OnStartups

Business Geeks: Automated Software Testing as Competitive Advantage

Posted by admin_onstartups.com admin_onstartups.com on September 13, 2006 in startups startup programming testing 26 Comments


This blog’s audience can be simplistically divided into two types of people: 

1.  technology geeks (folks with a technology background, and more specifically a software development background) that have an interest in the business issues because they’ve founded or are thinking of kicking off a startup.

2.  business geeks (folks with a business/sales/strategy background) that have an interest in technology because they’ve founded a software startup.  For more on my thoughts on business geeks, read “Business Geek:  Not An Oxymoron

A number of my articles address one group or the other (like my “Presentation Tips for the Technically Gifted”.

This one looks at the value of automated software testing from the perspective of the business-side.  The reason for the focus is that most programmers I know and respect already understand the upside to automated testing and know way more than I do.  If this is you, feel free to stop reading.  I won’t be offended.

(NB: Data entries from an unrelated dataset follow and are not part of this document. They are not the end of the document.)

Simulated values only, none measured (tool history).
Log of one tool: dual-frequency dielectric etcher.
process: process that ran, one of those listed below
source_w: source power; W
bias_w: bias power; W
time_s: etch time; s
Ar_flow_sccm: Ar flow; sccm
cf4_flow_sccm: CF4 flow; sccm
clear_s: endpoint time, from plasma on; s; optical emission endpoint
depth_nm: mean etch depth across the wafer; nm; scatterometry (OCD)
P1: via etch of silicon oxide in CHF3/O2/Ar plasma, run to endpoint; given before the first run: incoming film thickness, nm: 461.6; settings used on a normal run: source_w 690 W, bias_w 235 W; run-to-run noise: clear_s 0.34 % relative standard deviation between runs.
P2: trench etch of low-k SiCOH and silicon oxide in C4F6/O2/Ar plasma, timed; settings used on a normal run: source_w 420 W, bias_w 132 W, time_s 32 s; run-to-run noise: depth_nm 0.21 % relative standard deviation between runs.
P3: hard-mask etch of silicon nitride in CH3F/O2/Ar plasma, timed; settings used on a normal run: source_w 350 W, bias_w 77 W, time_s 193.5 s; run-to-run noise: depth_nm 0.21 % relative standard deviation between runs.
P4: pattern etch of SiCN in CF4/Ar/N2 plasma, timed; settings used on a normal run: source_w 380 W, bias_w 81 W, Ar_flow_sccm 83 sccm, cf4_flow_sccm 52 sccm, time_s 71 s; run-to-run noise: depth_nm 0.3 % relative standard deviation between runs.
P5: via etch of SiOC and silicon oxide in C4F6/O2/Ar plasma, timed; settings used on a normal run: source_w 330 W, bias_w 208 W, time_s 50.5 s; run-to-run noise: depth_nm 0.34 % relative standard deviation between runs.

Business Thoughts On Automated Software Testing
 
Automated software testing is a large and relatively complex area that takes a while to understand.  But, let’s work with a simple definition:  It is the process of using computers (instead of humans) to run repeated tests to determine whether the software does what it is supposed to do.  It is important to note that most automated software testing still involves humans in the beginning (to design and develop the tests), but it’s the repeatability that makes it so powerful.  Once the tests are developed, the payback is continuous because the costs of running the tests are near zero.

In order to better illustrate my points, I’ll use Pyramid Digital Solutions (the first software company I started).  Pyramid ran successfully for 10+ years and was recently sold, but I like to use it as an example because I actually lived a lot of these lessons and I find it helpful to have a real-world example to talk about.
  1. Build Better Software:  This one is obvious, but is at the core of the value so needs to be said.  By building a library of automated tests, you are generally going to ship better software that at least, at a minimum works when used in certain, predictable, preconceived ways (the use cases that have been accounted for in the tests).  This is a good thing.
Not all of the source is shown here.